As I left Munich on an Express Bus to Prague the sky opened up and it started to pour rain. I sure was glad to be on the bus and not waiting outside in the rain. It took about 5 hours to get to Prague so during that time I wrote postcards, read, and slept. I finally made it to Prague around 3pm and to the Hotel Andel around 4pm after I bought a metro pass and figured out how to get around. The Hotel Andel was a nice surprise! There wasn’t good wi fi, but I had my own room cleaned daily with a mini bar, a radio in the bathroom, and changing color lights! I put down all of my things and took the metro back into the city center. I got off by the old Powder Gate. Right outside of the metro there was a small marketplace where I bought some honey almond wine and some strawberry lime lemonade. I continued downtown on Celetna Street which led me into the main town square. I got lucky because the Bohemia Jazz Fest was in town the night of the 11th and 12th. In the square there was a huge stage set up and a variety of concession stands surrounded the stage. I watched for a few minutes and then made my way to the Astronomical Clock. I decided to go to the top of the tower and got up there a few minutes before 7pm. At 7pm, the trumpet player blasted the square with the tune he plays every hour, then I got a picture with him once he had finished playing. The square below was crowded and everyone was looking up toward the tower so it was pretty neat to be up there right on the hour. When I got down from the tower, I walked down to the St. Charles Bridge, one of the main images of Prague, and strolled across watching the hundreds of people and checking out the vendors selling art, jewelry, and caricatures.
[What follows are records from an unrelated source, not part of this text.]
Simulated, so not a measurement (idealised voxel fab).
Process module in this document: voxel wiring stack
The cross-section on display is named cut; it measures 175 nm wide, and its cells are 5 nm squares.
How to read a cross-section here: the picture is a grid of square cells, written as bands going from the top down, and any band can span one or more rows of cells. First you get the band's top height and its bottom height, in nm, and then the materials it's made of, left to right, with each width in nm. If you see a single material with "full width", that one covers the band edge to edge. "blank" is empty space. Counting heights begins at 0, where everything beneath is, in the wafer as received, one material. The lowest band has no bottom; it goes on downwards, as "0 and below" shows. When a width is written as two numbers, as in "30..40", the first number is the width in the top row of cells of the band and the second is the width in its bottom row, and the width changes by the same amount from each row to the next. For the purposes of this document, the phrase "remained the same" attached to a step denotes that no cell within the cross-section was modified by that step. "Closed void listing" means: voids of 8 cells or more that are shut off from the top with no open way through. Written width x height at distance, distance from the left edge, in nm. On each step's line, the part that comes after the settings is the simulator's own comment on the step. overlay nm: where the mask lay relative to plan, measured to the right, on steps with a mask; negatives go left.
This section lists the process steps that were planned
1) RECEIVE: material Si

I was getting hungry by this point, so I made my way back towards the metro but first I stopped in at Billa, a grocery store. I stocked up on some fruit, snacks, and sandwich material before heading to my hotel. I got back to my hotel around 9pm and ate some leftover pasta from Sabrina’s, then made plans for my next few days in Prague.
The first of my plans started the next morning. I had breakfast at the hotel then walked to AVE travel agency. AVE is a member of this program called Cycle Cities. The Blue Bike Tour that I did in Zagreb was also a member of this organization and they gave me a voucher for 20 percent off of my next tour or rental. I decided to rent a bike, GPS, and repair kit from Prague and ride to Karlstejn because I had read that the ride was beautiful and also I wanted to see the castle! I left from Prague around 11am and was really thankful for my GPS. Before I left, the guy at AVE had prepared me as though I was about to do the tour de France. He detailed every turn along the route, and where the hard hills are, etc. the GPS really helped me to navigate the many turns I had to make to get out along the Vlasta River and then when I had to head away from the river. The whole time that I was in Prague, the weather was off and on – raining and cold to warm and sunny. When I started my bike ride, it looked like it was going to be the perfect day. About 2 hours in, the clouds moved over head and dumped a huge amount of rain right on the area I was cycling through. I could see the rain moving towards me from a couple minutes out, but because I was on a bike path, there was no where to seek shelter. I tried to get underneath some trees but the wind was blowing the rain so much that it didn’t really help. Once I was totally soaked, I just got back on my bike and rode through the rain for another 15 minutes or so.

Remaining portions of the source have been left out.